Increasing the prices of products that harm health is an effective intervention for changing behaviour to improve health, but public support for such interventions is generally low. When a proposed intervention is unpopular, yet has the potential to have an impact, policy makers may seek to increase public support. Research associate Dr James Reynolds, working with Professor Theresa Marteau and Dr Mark Pilling at the Behaviour and Health Research Unit, set out to test one set of promising approaches for doing so.
In a series of experiments involving nearly 10,000 people, the researchers tested ways to communicate quantitative evidence of the effectiveness of a hypothetical tax on confectionery to help tackle childhood obesity. The researchers used results from the first two experiments to improve their infographics and the accompanying numerical information provided to study participants. The third experiment, using the improved materials, showed increased support for the hypothetical tax, equivalent to increasing the number who support the tax from 45% to 49%.
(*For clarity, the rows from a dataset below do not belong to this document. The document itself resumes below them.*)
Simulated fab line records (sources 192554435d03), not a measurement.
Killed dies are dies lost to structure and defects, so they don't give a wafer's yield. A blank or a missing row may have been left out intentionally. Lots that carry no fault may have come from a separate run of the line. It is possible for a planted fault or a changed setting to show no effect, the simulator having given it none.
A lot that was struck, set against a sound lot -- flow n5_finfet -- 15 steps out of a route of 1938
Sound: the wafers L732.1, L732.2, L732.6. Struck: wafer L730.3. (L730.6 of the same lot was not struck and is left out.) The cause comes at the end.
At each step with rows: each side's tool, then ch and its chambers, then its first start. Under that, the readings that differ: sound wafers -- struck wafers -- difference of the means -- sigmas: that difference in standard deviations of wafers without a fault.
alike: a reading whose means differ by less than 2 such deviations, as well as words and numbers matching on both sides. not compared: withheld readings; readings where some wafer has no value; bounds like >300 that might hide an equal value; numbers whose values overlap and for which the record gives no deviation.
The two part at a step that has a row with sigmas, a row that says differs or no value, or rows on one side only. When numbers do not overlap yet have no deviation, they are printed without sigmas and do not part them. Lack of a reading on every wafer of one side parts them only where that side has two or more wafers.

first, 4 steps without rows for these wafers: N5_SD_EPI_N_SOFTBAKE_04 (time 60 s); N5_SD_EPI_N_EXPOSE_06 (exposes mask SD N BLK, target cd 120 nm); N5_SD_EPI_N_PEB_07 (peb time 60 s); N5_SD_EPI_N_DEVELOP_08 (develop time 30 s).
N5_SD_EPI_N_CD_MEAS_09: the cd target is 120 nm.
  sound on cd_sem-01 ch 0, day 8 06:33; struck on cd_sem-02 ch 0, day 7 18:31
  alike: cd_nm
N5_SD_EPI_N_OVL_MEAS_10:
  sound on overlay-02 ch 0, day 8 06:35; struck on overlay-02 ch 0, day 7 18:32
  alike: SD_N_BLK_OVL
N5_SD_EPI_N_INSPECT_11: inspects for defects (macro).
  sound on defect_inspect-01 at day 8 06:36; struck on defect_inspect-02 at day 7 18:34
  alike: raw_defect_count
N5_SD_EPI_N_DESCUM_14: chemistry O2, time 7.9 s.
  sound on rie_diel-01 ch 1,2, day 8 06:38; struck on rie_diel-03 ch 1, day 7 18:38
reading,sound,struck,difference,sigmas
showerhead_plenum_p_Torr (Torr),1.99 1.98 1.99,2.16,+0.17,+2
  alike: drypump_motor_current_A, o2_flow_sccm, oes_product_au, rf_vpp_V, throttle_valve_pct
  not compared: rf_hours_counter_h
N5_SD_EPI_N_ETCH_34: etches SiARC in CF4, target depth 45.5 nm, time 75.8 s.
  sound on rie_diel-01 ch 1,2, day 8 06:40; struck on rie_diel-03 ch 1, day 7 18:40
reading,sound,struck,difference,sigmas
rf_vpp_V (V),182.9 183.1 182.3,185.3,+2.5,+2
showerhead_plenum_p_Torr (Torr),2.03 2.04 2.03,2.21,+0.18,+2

Communicating quantitative evidence of the effectiveness of a policy increased participants’ perceptions of the effectiveness of the policy at tackling childhood obesity and resulted in increased support for it. The changes in support were small yet potentially meaningful at a population level”
– Dr James Reynolds, BHRU
Much uncertainty remains about the optimal methods of communicating risk and quantitative evidence. In this research, different interventions that communicated the same core information had disparate effects on the comprehension of the information, the perceptions of how effective the tax was, and support for the tax. So, research to evaluate different formats for communicating quantitative evidence from the perspective of both comprehension and belief change is an important next step.